I told my husband about this, and encouraged him, “Please, if you see me going off the rails, remind me of this verse.” I am staking my claim to freedom in Christ, and I will not submit anymore to a yoke of slavery.

Coupled with this promise, I have decided to give up yelling at my kids for Lent. That has, unfortunately, long been the way I deal with the feeling of overwhelm and stress caused by my kids either not listening to me or getting out of control. So, no more yelling. (I am hoping to continue that beyond Lent too.) Instead, I want to pray. Out loud. Instead of screaming at my kids, “We need to go NOW! Get in the car or you will be in big trouble!” I want to say, “Father, we are late. And these kids are not listening to me. Help me maintain my patience and grace, and help motivate them to listen. I trust that we will get to wherever we are going and it will be ok that we are late.”

There’s a quote from Connected Families that I have on my computer desktop – “When kids misbehave, make obedience a secondary goal, and make accessing and walking in the fruit of the Spirit yourself the primary goal.” That is the idea behind “no yelling” – instead of relying on my own power and effort to accomplish, I run to God, confess my inability, and rest in His power to accomplish.

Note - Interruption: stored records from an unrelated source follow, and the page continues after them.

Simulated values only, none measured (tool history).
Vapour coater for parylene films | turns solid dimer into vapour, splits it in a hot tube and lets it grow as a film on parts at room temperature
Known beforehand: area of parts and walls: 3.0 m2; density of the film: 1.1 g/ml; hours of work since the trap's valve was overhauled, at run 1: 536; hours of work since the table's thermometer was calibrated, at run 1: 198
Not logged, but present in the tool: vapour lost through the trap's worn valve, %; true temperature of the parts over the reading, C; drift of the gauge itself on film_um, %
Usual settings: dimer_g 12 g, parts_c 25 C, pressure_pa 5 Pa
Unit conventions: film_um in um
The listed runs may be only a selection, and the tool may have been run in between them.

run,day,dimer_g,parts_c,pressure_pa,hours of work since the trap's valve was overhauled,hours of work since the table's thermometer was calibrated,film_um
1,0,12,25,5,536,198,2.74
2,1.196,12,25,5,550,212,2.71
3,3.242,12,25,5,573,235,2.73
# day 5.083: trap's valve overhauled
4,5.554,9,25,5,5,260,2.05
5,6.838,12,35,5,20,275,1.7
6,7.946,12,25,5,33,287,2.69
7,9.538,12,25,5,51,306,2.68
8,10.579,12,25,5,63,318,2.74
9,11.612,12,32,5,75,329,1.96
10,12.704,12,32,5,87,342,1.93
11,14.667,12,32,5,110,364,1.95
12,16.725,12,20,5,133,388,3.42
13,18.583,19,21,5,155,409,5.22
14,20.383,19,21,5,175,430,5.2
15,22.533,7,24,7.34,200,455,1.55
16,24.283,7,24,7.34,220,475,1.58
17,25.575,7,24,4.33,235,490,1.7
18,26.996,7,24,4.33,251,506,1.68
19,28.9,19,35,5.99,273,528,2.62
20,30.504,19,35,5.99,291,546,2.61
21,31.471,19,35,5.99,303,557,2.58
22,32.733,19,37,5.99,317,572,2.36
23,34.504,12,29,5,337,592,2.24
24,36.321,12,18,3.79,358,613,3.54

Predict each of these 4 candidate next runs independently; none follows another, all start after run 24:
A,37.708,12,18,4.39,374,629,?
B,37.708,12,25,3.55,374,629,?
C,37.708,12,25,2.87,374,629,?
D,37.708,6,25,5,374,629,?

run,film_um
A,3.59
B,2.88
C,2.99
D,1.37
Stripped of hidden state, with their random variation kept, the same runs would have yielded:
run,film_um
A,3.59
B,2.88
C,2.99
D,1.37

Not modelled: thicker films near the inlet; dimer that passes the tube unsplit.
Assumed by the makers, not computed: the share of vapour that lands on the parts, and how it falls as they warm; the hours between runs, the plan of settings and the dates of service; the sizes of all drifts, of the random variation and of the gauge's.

I put this into practice this past Thursday when my oldest daughter was not wanting to go to school, and threw a tantrum. We were 20 minutes late to school, but I walked out of dropoff with a smile on my face. Because I hadn’t yelled, but had instead connected with my daughter and found out that she just plain missed me, which is why she didn’t want to go to school. I am really looking forward to seeing how God works in me over the coming months.

I’ll end with just the amazing feeling that I have of God personally ministering to my soul. I feel so unworthy of even His sideways glance, let alone of His speaking into my struggles. Counseling has been helpful, but the Spirit is the ultimate Counselor.

Learning Our Parenting Style

21 Jun

I’m supposed to go back to work in 2.5 weeks. This has caused me to panic just a bit.

I feel like we’re just finally getting to know Emma. For the first 3 weeks of her life, she was pretty easygoing and slept quite a bit. Then we had the month of her crying almost all day, every day, due to her swallowing too much air during nursing. When she started feeling better, we were on vacation for 2 weeks. So we’ve really only been at home with Emma alert and happy for about 2 weeks – and Emma’s almost 3 months old!

With my return to work looming, I have been feeling pressure to get Emma on a schedule – though we have been following the routine of eat-play-sleep for several weeks, it was at different times everyday. Emma went to bed at a different time, meaning she woke up at a different time. So each day was different. Returning to work, I’ll have to leave the house at a specific time, which means getting Emma up at a specific time. And with Travis traveling for work a lot this summer, I’ll be on my own for many of the days I work. I think a schedule would also be helpful for my friend who is going to be taking care of Emma, so she doesn’t need to constantly guess what Emma wants.

The only problem is, putting her on a 3-hour schedule hasn’t been working. I’ve discovered that Emma’s maximum awake time (from the end of one nap to the beginning of the next) is about an hour and 15 minutes – and that means starting to try to get her to sleep for her nap after about an hour. She’s not awake for very long but anything longer and she gets really fussy and it takes her a very long time to fall asleep.

So she’s awake for about an hour and 15 minutes, and her naps are usually 45 minutes long if I put her down. If I think she needs a longer nap, I’ll hold her for the first 45 minutes and then put her down. She’ll usually sleep an additional 45 minutes that way, but sometimes she wakes up when I try to put her down. Sometimes I’m able to get her back to sleep for a longer nap but lately, I’ve just been feeding her after 2 hours if she’s wide awake. Emma has taken longer naps in the Baby Bjorn, but I think she’s getting to the age when she’s too interested in what’s going on around her that she has to be really tired to sleep in there now.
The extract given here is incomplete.